They carry tales of classrooms where they’ve been shamed for “bad” grammar and
an inability to reproduce the rigid formulas that arise not from authentic
writing practices but because of what I believe are misguided notions; students
have nothing to say and, therefore, need to be told how to say it. Stories
offer a relief from the shame and fear such approaches engender. In this way,
storytelling is connected to other mindfulness practices that can restore
balance, harmony, and even hope to an individual as well as the collectives
within which they are learning.
The storytelling
and improv games we played at BATS helped our group quickly become a
collective. Upon gathering that first Thursday, we were strangers. Three hours
later, and for the remainder of the weekend we belonged to one another. The
simplest of improv games, such as “Pick-Me”** and “If It’s True for You,”*** eased
our tension and taught us how to playfully and respectfully inter-relate
despite our different backgrounds and goals for the workshop.
We were “radically
pursuing presence,” explained Hall, which included a responsibility to
understand our own needs moment-to-moment. To assist us in this, we were
explicitly given permission to make choices throughout our many hours together.
Were there times we’d rather observe rather than participate? Then, by all
means, we were told, take a seat. Improv games work best when presented as invitations
not mandates.
More recently still, I attended
the annual Association of Contemplative Mind in Higher Education (ACMHE)
conference in Amherst and was re-introduced to the exciting work of Dr. Traci Currie and
Dr. Lenwood Hayman, Jr. Each had been using improv in their classes––Currie
communications and Hayman public health –– at the University of Michigan-Flint.
They integrate improv into their work because they understand––improv can establish more humane learning environments and better societies. This is because, in addition to its roots in storytelling and survivorship, improv games are well-known for revealing how power and social stratification operate. These are heady dynamics to explore in environments as stratified as colleges and universities, places where a desire for success is great and competition, though often unspoken, ever present.

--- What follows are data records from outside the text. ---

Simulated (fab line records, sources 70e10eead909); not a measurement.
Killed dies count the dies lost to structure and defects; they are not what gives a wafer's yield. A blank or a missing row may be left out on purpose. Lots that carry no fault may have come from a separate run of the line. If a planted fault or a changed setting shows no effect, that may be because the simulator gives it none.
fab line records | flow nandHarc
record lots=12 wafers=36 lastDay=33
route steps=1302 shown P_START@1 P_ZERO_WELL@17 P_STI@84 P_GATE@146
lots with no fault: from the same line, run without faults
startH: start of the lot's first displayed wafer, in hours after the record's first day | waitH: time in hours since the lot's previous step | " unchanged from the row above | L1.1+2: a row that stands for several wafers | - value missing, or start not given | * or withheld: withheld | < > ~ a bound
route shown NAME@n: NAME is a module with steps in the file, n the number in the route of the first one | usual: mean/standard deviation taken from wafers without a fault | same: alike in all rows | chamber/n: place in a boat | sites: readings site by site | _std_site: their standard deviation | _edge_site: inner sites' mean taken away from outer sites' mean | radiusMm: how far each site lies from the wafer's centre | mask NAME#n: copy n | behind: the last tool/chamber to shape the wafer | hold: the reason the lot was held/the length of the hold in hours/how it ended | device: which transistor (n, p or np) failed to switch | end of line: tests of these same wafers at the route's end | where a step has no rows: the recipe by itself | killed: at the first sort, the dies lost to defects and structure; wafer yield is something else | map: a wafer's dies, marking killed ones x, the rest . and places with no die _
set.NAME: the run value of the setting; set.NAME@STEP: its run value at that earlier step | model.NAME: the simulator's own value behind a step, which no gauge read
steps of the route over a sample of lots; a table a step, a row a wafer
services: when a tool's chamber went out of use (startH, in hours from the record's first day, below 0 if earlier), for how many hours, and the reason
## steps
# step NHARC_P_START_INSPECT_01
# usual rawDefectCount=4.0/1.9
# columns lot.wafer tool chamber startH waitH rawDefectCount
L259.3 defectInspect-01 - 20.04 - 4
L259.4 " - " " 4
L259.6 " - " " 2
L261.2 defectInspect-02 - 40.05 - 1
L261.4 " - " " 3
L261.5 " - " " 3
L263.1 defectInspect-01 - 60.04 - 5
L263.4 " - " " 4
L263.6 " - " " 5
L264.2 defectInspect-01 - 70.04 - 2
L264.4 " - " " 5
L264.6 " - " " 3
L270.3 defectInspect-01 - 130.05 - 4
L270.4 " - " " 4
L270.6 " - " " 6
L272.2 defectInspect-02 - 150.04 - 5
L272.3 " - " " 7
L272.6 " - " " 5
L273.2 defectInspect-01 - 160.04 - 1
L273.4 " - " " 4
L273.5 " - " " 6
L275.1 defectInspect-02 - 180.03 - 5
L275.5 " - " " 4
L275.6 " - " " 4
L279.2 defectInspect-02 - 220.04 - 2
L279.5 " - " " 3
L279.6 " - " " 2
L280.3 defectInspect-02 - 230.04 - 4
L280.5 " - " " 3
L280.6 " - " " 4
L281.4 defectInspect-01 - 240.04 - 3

They integrate improv into their work because they understand––improv can establish more humane learning environments and better societies. This is because, in addition to its roots in storytelling and survivorship, improv games are well-known for revealing how power and social stratification operate. These are heady dynamics to explore in environments as stratified as colleges and universities, places where a desire for success is great and competition, though often unspoken, ever present.
What improv can do, as Currie
explained it, is transform “the word power into play.” When people
spontaneously create something together, we are transported “to where and who
we are in that moment,” said Hayman. That in itself can be liberating as I had
already experienced for myself back in San Francisco.
This liberating sensation was again
reignited when Currie and Hayman had our group––thirty or so academic-types––who’d
gathered in a conference room for their session, spontaneously create and
record a song together in under 15 minutes. We used nothing other than a beat
provided by Hayman, a single microphone, and a computer program. Everyone in
that room, contributed to the song’s beauty, and in so doing were relieved of
having to operate with the calculation more common at academic conferences.
Instead, we got to experience collective and collegial spontaneity.
“We’ve been asked to play
inside inhumane institutions, and then we play off of each other,” said Hayman.
“Sometimes the play is, ‘Who’s suffering the most’.” Currie and Hayman remind
us the game can be changed. Who can be present? Who can be happy?****
With all this in
mind, I present four arguments for bringing storytelling and improv into
colleges and classrooms, especially, perhaps, those that are writing intensive.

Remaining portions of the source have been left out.